The luminous efficiency of deep UV LED is mainly determined by the external quantum efficiency, which is affected by the internal quantum efficiency and light extraction efficiency. With the continuous improvement (>80%) of the internal quantum efficiency of deep UV LED, the light extraction efficiency of deep UV LED has become a key factor limiting the improvement of the light efficiency of deep UV LED, and the light extraction efficiency of deep UV LED is greatly affected by the packaging technology. The deep UV LED packaging technology is different from the current white LED packaging technology. White LED is mainly packaged with organic materials (epoxy resin, silica gel, etc.), but due to the length of deep UV light wave and high energy, organic materials will undergo UV degradation under long-time deep UV radiation, which seriously affects the light efficiency and reliability of deep UV LED. Therefore, deep UV LED packaging is particularly important for the selection of materials.

LED packaging materials mainly include light emitting materials, heat dissipation substrate materials and welding bonding materials. The light emitting material is used for chip luminescence extraction, light regulation, mechanical protection, etc; Heat dissipation substrate is used for chip electrical interconnection, heat dissipation and mechanical support; Welding bonding materials are used for chip solidification, lens bonding, etc.

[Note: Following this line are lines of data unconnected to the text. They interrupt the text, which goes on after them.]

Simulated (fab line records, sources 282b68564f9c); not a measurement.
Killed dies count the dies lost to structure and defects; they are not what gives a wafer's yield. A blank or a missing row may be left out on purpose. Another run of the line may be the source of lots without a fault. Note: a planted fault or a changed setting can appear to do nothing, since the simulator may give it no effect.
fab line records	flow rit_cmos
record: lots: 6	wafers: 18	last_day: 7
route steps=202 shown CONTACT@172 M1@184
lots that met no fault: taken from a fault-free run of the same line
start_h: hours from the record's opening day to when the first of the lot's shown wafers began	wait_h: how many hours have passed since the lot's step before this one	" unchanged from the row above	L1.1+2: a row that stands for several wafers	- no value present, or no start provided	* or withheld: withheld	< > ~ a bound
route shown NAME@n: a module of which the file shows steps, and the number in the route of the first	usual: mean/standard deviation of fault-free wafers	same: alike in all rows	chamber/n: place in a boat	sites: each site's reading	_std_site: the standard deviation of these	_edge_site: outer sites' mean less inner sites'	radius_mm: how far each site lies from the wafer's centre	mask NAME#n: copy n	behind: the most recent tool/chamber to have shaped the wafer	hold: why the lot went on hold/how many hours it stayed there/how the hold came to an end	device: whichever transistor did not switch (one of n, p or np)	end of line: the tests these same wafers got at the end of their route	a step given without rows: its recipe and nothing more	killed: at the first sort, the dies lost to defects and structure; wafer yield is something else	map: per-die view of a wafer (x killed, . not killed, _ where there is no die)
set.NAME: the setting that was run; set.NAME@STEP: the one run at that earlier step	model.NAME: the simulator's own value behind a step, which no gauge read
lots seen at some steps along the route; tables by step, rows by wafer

1. light emitting material: the LED light emitting structure generally adopts transparent materials to realize light output and adjustment, while protecting the chip and circuit layer. Due to the poor heat resistance and low thermal conductivity of organic materials, the heat generated by the deep UV LED chip will cause the temperature of the organic packaging layer to rise, and the organic materials will undergo thermal degradation, thermal aging and even irreversible carbonization under high temperature for a long time; In addition, under high-energy ultraviolet radiation, the organic packaging layer will have irreversible changes such as decreased transmittance and microcracks. With the continuous increase of deep UV energy, these problems become more serious, making it difficult for traditional organic materials to meet the needs of deep UV LED packaging. In general, although some organic materials have been reported to be able to withstand ultraviolet light, due to the poor heat resistance and non airtightness of organic materials, organic materials are still limited in deep UV LED packaging. Therefore, researchers are constantly trying to use inorganic transparent materials such as quartz glass and sapphire to package deep UV LED.

2. heat dissipation substrate materials: at present, LED heat dissipation substrate materials mainly include resin, metal and ceramic. Both resin and metal substrates contain organic resin insulation layer, which will reduce the thermal conductivity of the heat dissipation substrate and affect the heat dissipation performance of the substrate; Ceramic substrates mainly include high / low temperature co fired ceramic substrates (HTCC /ltcc), thick film ceramic substrates (TPC), copper-clad ceramic substrates (DBC) and electroplated ceramic substrates (DPC). Ceramic substrates have many advantages, such as high mechanical strength, good insulation, high thermal conductivity, good heat resistance, low coefficient of thermal expansion and so on. They are widely used in power device packaging, especially high-power LED packaging. Due to the low light efficiency of deep UV LED, most of the input electric energy is converted into heat. In order to avoid high-temperature damage to the chip caused by excessive heat, the heat generated by the chip needs to be dissipated into the surrounding environment in time. However, the deep UV LED mainly relies on the heat dissipation substrate as the heat conduction path. Therefore, the high thermal conductivity ceramic substrate is a good choice for the heat dissipation substrate for deep UV LED packaging.

3. welding bonding materials: deep UV LED welding materials include chip solid crystal materials and substrate welding materials, which are respectively used to realize the welding between chip, glass cover (lens) and ceramic substrate. For flip chip, Gold Tin eutectic method is often used to realize chip solidification. For horizontal and vertical chips, conductive silver glue and lead-free solder paste can be used to complete chip solidification. Compared with silver glue and lead-free solder paste, the Gold Tin eutectic bonding strength is high, the interface quality is good, and the thermal conductivity of the bonding layer is high, which reduces the LED thermal resistance. The glass cover plate is welded after the chip solidification, so the welding temperature is limited by the resistance temperature of the chip solidification layer, mainly including direct bonding and solder bonding. Direct bonding does not require intermediate bonding materials. The high temperature and high pressure method is used to directly complete the welding between the glass cover plate and the ceramic substrate. The bonding interface is flat and has high strength, but has high requirements for equipment and process control; Solder bonding uses low-temperature tin based solder as the intermediate layer. Under the condition of heating and pressure, the bonding is completed by the mutual diffusion of atoms between the solder layer and the metal layer. The process temperature is low and the operation is simple. At present, solder bonding is often used to realize reliable bonding between glass cover plate and ceramic substrate. However, metal layers need to be prepared on the surface of glass cover plate and ceramic substrate at the same time to meet the requirements of metal welding, and solder selection, solder coating, solder overflow and welding temperature need to be considered in the bonding process.

In recent years, researchers at home and abroad have conducted in-depth research on deep UV LED packaging materials, which has improved the luminous efficiency and reliability of deep UV LED from the perspective of packaging material technology, and effectively promoted the development of deep UV LED technology.